When Microsoft Word introduced significant changes to its design in 2007, one thing that seemed to disappear was Spelling and Grammar Check. Luckily, it still exists, albeit hidden, and it has become a lot more useful.
Under the “Review” tab (between “Mailings” and “View”), spelling and grammar check finds its home. Here, the first button on the toolbar will point out all of (or many, it IS just a computer and not a writing tutor, after all) your spelling errors and sentence fragments. There is only one problem with this: many professors are on the lookout for far more than your standard grammar errors. These professors might ask you to use only active voice (and avoid passive) and remind you that contractions are strictly forbidden.
Standard grammar check will not highlight these errors, but right now, on my screen, “are strictly forbidden” has a lovely squiggly blue line under it because it is an example of passive voice. This has happened (the blue line, not the passive voice) because I adjusted my settings. Under the “File” tab, the same place you will find “Save” and “Print”, you will find “Options” at the bottom of the list on the left.

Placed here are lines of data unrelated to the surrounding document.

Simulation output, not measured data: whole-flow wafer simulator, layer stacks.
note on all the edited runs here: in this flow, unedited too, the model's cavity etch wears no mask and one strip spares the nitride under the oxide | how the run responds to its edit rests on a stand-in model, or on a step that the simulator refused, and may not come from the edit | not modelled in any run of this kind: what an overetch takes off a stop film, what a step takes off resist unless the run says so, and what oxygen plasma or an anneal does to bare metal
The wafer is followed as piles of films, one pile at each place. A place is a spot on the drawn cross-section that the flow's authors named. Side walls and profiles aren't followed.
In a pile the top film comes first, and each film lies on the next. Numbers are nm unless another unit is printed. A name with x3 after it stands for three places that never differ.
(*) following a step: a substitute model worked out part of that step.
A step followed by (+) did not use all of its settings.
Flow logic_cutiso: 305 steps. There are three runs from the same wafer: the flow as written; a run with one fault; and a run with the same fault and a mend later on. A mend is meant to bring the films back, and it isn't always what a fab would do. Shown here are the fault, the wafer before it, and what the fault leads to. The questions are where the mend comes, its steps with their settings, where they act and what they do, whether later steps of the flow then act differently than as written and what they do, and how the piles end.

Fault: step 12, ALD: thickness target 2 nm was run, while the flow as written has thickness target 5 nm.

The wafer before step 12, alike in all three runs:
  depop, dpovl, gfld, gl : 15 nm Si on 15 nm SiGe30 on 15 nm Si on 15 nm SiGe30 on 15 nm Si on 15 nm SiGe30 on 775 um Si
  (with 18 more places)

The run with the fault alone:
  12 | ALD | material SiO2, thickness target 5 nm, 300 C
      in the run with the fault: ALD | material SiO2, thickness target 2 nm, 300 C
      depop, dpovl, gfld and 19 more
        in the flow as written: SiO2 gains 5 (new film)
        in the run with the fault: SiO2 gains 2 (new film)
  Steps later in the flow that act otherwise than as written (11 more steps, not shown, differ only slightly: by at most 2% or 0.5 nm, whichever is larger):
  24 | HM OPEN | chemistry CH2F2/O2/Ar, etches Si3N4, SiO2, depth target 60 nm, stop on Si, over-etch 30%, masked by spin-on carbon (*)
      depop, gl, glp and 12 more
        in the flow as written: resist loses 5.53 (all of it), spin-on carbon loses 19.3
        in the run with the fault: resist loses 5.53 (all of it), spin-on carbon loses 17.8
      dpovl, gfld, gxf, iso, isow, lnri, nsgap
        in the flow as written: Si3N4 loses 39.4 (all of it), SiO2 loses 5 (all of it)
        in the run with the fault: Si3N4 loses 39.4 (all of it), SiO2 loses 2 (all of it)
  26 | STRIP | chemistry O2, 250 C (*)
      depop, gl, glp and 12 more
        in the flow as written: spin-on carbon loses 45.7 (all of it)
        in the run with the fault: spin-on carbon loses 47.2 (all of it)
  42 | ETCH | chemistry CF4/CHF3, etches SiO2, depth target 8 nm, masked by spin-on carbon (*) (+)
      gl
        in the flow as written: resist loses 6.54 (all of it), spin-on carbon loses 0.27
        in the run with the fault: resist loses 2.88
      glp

This opens up another window. One of the items in the list there is “Proofing.” Under the section, “When correcting spelling and grammar in Word” is an option “Writing Style” with a drop-down menu. The default is “Grammar Only.” If you change this to “Grammar and Style,” Word will gladly yell at you too for passive voice and contraction use. There are many, many more functions of Word you can adjust here, such as what is auto-corrected, but that’s a topic for another day.
For now, enjoy the colorful little squiggly lines that Word gives you and remember, if you’re unsure why that line is there, simply place the cursor over it and right click. Grammar check will offer corrections or at least tell you which error it sees.